More than 50 civilians were evacuated on Sunday from Mariupol's Azovstal steel works in a convoy with vehicles bearing United Nations symbols, signalling a deal had been struck to ease the ordeal of the most destructive siege in the Russia-Ukraine conflict.
The siege of Mariupol, in which Russian and Ukrainian forces have pummelled each other for nearly two months, has turned the port city into a wasteland with an unknown death toll and thousands trying to survive without water, sanitation or food, reports Reuters.
The city is under Russian control but some fighters and civilians remain holed up in the Azovstal works - a vast Soviet-era plant founded under Josef Stalin and designed with a labyrinth of bunkers and tunnels to withstand attack.

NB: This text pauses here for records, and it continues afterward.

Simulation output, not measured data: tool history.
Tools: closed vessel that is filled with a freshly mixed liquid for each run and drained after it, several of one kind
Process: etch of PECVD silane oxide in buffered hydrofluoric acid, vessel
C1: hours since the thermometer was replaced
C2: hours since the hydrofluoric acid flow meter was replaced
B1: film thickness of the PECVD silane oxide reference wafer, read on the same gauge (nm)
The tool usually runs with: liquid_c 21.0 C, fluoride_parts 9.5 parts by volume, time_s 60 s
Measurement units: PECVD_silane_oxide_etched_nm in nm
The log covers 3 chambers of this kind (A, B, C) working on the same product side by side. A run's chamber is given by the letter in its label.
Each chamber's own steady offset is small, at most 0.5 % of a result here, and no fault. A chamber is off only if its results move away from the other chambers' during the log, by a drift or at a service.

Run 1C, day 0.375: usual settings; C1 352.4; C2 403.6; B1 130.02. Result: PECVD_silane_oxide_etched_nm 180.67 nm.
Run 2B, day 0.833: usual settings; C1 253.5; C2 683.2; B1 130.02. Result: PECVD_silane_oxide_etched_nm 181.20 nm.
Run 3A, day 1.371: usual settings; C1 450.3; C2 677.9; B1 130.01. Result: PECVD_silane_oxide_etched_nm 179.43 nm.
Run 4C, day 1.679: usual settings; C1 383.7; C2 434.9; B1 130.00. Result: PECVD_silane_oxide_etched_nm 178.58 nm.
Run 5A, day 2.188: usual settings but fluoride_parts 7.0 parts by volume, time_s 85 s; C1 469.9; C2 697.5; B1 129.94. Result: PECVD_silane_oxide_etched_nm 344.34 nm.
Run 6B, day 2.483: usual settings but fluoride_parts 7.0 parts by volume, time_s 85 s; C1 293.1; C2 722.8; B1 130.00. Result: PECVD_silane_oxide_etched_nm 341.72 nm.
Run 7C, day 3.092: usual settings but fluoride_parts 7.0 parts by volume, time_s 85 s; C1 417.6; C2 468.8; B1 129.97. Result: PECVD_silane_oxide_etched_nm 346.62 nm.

In one of the first major signs of an evacuation deal, a group of around 40 civilians arrived on Sunday at a temporary accommodation centre after leaving the area around the Azovstal plant, a Reuters photographer said.
Reuters photographs showed the civilians arriving in the village of Bezimenne in the Russian-backed Donetsk Region, around 30 km east (20 miles) of Mariupol, with Ukrainian number plates in a convoy with Russian forces and vehicles with United Nations symbols.
Later, another group, numbering around 14 people, arrived at the accommodation centre, the Reuters photographer said.
UN Secretary General Antonio Guterres said after meeting Ukrainian President Volodymyr Zelenskiy in Kyiv on Thursday that intense discussions were under way to enable the evacuation of Azovstal.
A United Nations spokesman said he was unable to comment immediately. An aide to the mayor of Mariupol declared a period of silence, pending official statements about the evacuations.
Pope Francis on Sunday described the war in Ukraine as a "macabre regression of humanity" that makes him "suffer and cry", calling for humanitarian corridors to evacuate people trapped in the Mariupol steelworks.
Two groups of civilians left the residential area around the Azovstal works on Saturday, the Russian defence ministry said on Sunday.
A video released by Russia's defence ministry on Sunday showed vehicles bearing United Nations and Red Cross symbols. Reuters was unable to verify the defence ministry video.
Russian President Vladimir Putin says the "special military operation" is necessary because the United States was using Ukraine to threaten Russia and Moscow had to defend Russian-speakers against persecution.
He says Ukraine and Russia are essentially one country. Ukraine says it is fighting an imperialist land grab by Russia and that Putin's claims of genocide are nonsense.